Do sheep have a sense of direction? I don’t know. I know they’re creatures of habit, but just because they can get into a routine doesn’t mean they know where they’re going when left to their own devices. As far as I’m concerned, sheep have two settings, hungry and scared. And if they aren’t one, they’re the other.
Today’s verse is Isaiah 53:6.
All of us, like sheep, have strayed away. We have left God’s paths to follow our own. Yet the Lord laid on him the sins of us all.
I’ve blogged before about how similar we are to sheep. The more you know about sheep, the more you’ll realize how much we’re alike. If you leave a sheep on its own, it will walk the same path day after day because it’s the path it has always followed. And even if there isn’t any food on that path, it will keep looking for it until it walks itself to death.
When you’re raising sheep, you have to establish a routine that you repeat daily. If you don’t, they get scared. I was told during my days raising sheep for 4-H that you would increase your chances of your sheep surviving through the fair if you played a radio in their barn stall constantly. Because there would be radios at the fair, and if the sheep isn’t used to it, it’ll drop dead in fright.
And you also have to establish a feeding schedule every day. You can’t just put all their food in the stall with them because they won’t stop eating when they’re full. They’ll eat themselves to death. And you have to mix salt in with their food instead of providing a salt block because they’ll chew holes in their teeth.

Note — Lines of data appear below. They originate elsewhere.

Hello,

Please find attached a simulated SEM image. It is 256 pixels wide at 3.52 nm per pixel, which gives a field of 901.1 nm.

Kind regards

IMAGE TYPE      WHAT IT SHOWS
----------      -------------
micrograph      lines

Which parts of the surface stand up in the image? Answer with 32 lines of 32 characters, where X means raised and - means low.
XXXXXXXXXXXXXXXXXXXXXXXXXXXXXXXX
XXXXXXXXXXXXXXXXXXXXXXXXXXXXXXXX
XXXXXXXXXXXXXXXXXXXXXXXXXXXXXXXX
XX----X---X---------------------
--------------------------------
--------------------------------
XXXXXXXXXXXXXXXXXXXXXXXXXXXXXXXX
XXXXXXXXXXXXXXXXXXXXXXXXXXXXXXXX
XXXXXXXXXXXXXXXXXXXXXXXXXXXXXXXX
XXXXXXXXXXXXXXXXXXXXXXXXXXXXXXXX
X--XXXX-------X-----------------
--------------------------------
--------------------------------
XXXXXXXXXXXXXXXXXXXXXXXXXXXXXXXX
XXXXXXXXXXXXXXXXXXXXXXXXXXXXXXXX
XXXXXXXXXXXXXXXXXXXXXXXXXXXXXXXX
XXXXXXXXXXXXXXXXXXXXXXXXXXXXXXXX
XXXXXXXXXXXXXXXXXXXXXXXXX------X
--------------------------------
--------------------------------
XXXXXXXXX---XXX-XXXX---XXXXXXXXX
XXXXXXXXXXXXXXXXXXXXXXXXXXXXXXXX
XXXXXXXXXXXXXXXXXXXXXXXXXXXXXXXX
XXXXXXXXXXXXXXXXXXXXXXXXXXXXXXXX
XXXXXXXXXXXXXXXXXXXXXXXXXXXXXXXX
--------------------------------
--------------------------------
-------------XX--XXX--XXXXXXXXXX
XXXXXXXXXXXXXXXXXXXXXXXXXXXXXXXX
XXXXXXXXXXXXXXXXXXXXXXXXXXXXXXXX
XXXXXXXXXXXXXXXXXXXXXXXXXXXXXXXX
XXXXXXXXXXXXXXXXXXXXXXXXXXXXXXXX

Does any of that sound familiar? Maybe we don’t chew holes in our teeth per se and maybe radios don’t scare us and maybe we can fend for ourselves a little better than sheep can, but how different are we really? I make fun of sheep for lacking a sense of direction, but my sense of direction is no better. Because when I wander off on my own, I get into all sorts of trouble.
There are so many times I am sure I know where I’m going. And I’m confident that even if I get into a sticky situation, I can handle myself well enough to get out unscathed. But it rarely happens that way. I’ve gotten really good at turning around when I’m trying to navigate a city I don’t know. But it’s one thing to turn around when you’ve taken a wrong turn while you’re driving. It’s something else to turn around when you’ve made a wrong choice in life.
Wrong choices in life don’t just affect me. Getting lost in life doesn’t just have an impact on my situation; it affects the people around me too. And the really ironic part of it is that I would never get lost if I just stayed on the path God laid out.
That’s why sheep need shepherds. They aren’t capable of taking care of themselves. So someone has to provide food for them or show them where they can find food. And sheep know that, as much as a sheep can know anything. That’s where we are different. We think we can take care of ourselves. We think we can survive on our own. We think we don’t need a shepherd because if we have a shepherd that means we aren’t in control of our lives.
But shepherds know where to find food. Shepherds know where to find water. They know how to take care of their sheep. Shepherds aren’t enemies with their sheep; their sheep are their livelihood. So why wouldn’t a shepherd want the best for them?
I’m not saying we are God’s livelihood, but why wouldn’t He want the best for us? The issue comes when His best doesn’t match our expectations, and that’s when we walk away from Him and get lost looking for food along our own path. We’re fortunate that He comes looking for us.
It’s the shepherd’s job to know how to take care of his sheep. It’s God’s job to know how to take care of us. And maybe there are times when it doesn’t feel like God is leading me along a fun path, but I need to trust that He knows where He’s going because I don’t.